Over time languages can become endangered due to a variety of reasons; often reflecting pressures, injustices, or traumas in a community. There are more than 7,000 languages today, but it is estimated that nearly half are at risk of being silenced. According to the Endangered Languages Project’s (ELP) Catalogue of Endangered Languages, language loss is now happening faster than at any time in human history.

Here at Exeter, we have been working to not only explore these issues but actively work to reclaim, revitalise, document, and promote at-risk languages. We seek to turn the tide of language loss by teaching them to new generations, and exploring them through translation and research. We spoke to several academics to gain an insight into this work.

Catalan

With more than 10 million speakers, Catalan is larger than many official EU languages. For this reason, Catalan sociolinguists prefer the term ‘minoritised’ to ‘minority’ (emphasising the power dynamic): it is spread across four countries (Spain, France, Italy and Andorra), yet it is always in competition with larger, ‘official’ languages.

Nevertheless, Catalan culture and literary tradition is rich and vibrant and is used in education, media, and public administration in the regions where it has official status. From our Department of Languages, Cultures and Visual Studies we work to promote awareness of Catalan culture and translation more widely. This is done through our visiting writer scheme with Barcelona and Exeter UNESCO (United Nations Educational, Scientific and Cultural Organization) City of Literatures, as well as through public events with the Devon and Exeter Institution, and Bookbag, Exeter’s independent bookstore.

Dr Richard Mansell (pictured below) is a Senior Lecturer at Exeter and an elected member of the Institut d’Estudis Catalans. This is the Catalan national academy and the body legally tasked with protecting the language, and his research engages with the repercussions of multiculturality in the urban environment on individuals, society and cultures.

Richard Mansell speaking into a microphone with Catalan tiles behind him

Cornish

The Institute of Cornish Studies (ICS) is based on our Penryn Campus and includes research on the Cornish language and dialect. It is the home for all academic research linked to Cornwall and seeks to understand the histories that define Cornwall, what it is like now and futures we can move towards. Their research themes are: Cornish Democracy Unit; Cornish language and dialect; Culture and heritage; Society and Economy; and The Cornish overseas.

Alongside this research, the ICS also carries out consultancy work regarding Cornish. In 2024, Cornwall Council’s Cornish Language Office commissioned the ICS to undertake a major review of the 2015-2025 Cornish Language Strategy, Cornish Distinctiveness Impact Analysis, and Cornish National Minority Status.

The 2025 publication of Exeter academic, Dr Kensa Broadhurst’s, ‘The Cornish Language In The Nineteenth Century’, also offers a major reinterpretation of the state of the Cornish language during the period it was popularly believed to have died out. (This was drawn from Kensa’s PhD which was supervised at the ICS.)

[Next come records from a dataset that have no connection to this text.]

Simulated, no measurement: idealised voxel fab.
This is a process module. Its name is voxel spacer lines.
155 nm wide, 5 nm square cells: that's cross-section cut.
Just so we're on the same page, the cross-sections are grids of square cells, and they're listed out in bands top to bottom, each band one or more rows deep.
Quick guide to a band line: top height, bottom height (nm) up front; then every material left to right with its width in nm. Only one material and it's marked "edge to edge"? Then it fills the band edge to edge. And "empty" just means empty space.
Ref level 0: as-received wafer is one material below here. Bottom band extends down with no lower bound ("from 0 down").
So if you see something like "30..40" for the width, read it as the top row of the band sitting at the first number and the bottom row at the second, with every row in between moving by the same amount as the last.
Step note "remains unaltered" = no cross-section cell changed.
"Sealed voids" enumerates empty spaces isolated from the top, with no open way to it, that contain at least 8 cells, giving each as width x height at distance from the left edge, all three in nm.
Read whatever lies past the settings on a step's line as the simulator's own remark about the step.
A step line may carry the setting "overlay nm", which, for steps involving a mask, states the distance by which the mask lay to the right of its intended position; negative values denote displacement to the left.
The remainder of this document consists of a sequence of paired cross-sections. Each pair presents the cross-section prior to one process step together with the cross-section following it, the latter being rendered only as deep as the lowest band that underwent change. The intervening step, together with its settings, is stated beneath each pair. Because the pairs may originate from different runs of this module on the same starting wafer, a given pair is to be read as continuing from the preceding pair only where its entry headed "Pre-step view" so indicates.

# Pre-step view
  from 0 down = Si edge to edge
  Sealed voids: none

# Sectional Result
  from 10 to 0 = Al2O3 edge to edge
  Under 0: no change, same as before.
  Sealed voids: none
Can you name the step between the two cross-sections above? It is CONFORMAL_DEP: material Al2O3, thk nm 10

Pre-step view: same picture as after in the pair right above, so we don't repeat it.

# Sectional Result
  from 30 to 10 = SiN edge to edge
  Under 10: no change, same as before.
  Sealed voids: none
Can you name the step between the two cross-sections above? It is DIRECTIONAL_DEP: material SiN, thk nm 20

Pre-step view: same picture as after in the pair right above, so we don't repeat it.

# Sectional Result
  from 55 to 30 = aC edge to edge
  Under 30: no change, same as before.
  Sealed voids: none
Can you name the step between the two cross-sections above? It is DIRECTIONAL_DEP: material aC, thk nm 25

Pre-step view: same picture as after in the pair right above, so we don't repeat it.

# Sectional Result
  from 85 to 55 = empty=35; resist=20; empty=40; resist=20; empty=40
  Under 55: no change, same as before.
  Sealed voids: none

Cornish flags in a row blowing in the wind against a blue sky

Kurdish

A lady with an instrument wearing traditional Kurdish dress at a Kurdish cultural festival

There are an estimated 30-40 million Kurdish people living stateless, mainly living within Iran, Iraq, Syria and Turkey. Kurds are one of the Middle East’s largest ethnic groups; preserving this culture, as well as advancing and promoting Kurdish languages and cultures is at the heart of our research activities.

Founded in 2006, the Centre for Kurdish Studies, based at our Institute of Arab and Islamic Studies, is unique outside the Kurdish homelands for its commitment to studying Kurdish history, culture and language. Exeter is the only British university to have developed a strong research focus in this field. Alongside teaching Kurdish language (Sorani and Kurmanji dialects) our researchers have produced ground-breaking research on Kurdish literature, cultures, and societies.

Exeter is home to unique Kurdish archives which we have worked to make accessible through Digital Archives of the Middle East platform. Dr Farangis Ghaderi, director of the centre, noted that the Kurdish language’s prominence on the platform contributes to its global academic visibility. She engages with translations and has co-edited ‘Women’s Voices from Kurdistan: Selection of Kurdish Poetry (2021)’. Translation is significant for language revitalisation, and to make Kurdish rich literature known and accessible.

Endangered languages are not doomed – they can be revitalised; Exeter’s commitment to speaking them, and to preserve their history plays a small part in this.

Languages reflect all our multifaceted ways of being human. As such, sustaining language diversity means investing in a world with a wider range of knowledge and encouraging the connections that exist between the words.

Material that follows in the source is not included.